US Secretary of State Mike Pompeo revived a spat with the Vatican Wednesday during a visit to Rome, a month ahead of the US elections and hot on the heels of a diplomatic breach that experts see as an effort to win conservative Catholic votes.
Pompeo is not meeting Pope Francis because the pontiff avoids such audiences in campaign periods, a Vatican source said.
Analysts say the pope has been angered by Pompeo’s public calls for a historic Vatican-China accord to be scrapped.
Instead, Pompeo spoke at a symposium organized by the Holy See’s US embassy, where he renewed an appeal for the Vatican to take a stand against China, pushing a religious freedom theme used in Donald Trump’s re-election campaign.
“Nowhere is religious freedom under assault more than in China,” said Pompeo, an evangelical Christian.
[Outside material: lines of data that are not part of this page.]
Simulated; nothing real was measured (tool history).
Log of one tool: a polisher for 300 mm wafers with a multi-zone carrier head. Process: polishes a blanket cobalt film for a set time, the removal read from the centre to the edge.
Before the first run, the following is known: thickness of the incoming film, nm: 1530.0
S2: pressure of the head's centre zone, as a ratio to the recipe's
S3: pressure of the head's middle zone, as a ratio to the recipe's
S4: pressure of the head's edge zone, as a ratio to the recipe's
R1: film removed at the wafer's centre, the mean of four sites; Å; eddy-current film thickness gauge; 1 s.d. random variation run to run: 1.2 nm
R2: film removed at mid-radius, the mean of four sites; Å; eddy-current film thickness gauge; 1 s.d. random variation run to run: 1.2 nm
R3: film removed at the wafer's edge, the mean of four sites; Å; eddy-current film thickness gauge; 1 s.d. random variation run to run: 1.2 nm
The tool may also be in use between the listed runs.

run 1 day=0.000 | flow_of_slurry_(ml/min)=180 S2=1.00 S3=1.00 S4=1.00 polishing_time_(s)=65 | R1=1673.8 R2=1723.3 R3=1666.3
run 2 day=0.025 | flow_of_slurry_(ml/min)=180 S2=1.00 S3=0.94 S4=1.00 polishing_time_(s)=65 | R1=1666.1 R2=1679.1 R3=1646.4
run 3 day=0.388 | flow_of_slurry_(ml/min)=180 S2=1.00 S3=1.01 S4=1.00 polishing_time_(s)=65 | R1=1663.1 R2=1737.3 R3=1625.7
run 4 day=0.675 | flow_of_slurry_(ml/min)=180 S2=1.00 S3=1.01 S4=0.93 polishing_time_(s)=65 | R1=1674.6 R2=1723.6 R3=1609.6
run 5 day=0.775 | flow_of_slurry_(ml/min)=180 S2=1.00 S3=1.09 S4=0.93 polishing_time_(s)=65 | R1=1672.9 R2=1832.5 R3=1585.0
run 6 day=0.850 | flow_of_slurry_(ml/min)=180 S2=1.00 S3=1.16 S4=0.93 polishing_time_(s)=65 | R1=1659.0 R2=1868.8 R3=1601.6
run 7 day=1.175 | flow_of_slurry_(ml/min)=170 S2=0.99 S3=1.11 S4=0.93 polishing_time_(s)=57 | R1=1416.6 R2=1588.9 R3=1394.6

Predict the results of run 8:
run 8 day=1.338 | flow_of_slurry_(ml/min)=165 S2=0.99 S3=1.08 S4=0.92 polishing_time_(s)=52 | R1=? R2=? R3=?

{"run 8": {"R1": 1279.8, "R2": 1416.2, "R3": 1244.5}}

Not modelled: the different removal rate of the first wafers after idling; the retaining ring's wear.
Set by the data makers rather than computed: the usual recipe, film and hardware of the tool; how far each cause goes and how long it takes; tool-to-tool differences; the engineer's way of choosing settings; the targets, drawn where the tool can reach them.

“I call on every faith leader to find the courage to confront religious persecution,” he said, insisting that for the Catholic Church “earthly considerations shouldn’t discourage principled stances”.
Pompeo had gone on the offensive earlier this month, calling a Sino-Vatican 2018 agreement on appointing bishops, which is up for renewal, a risk to the church’s “moral authority” given Beijing’s human rights record.
Francis has been working hard to repair ties with China and the Vatican has not appreciated Pompeo’s public interference.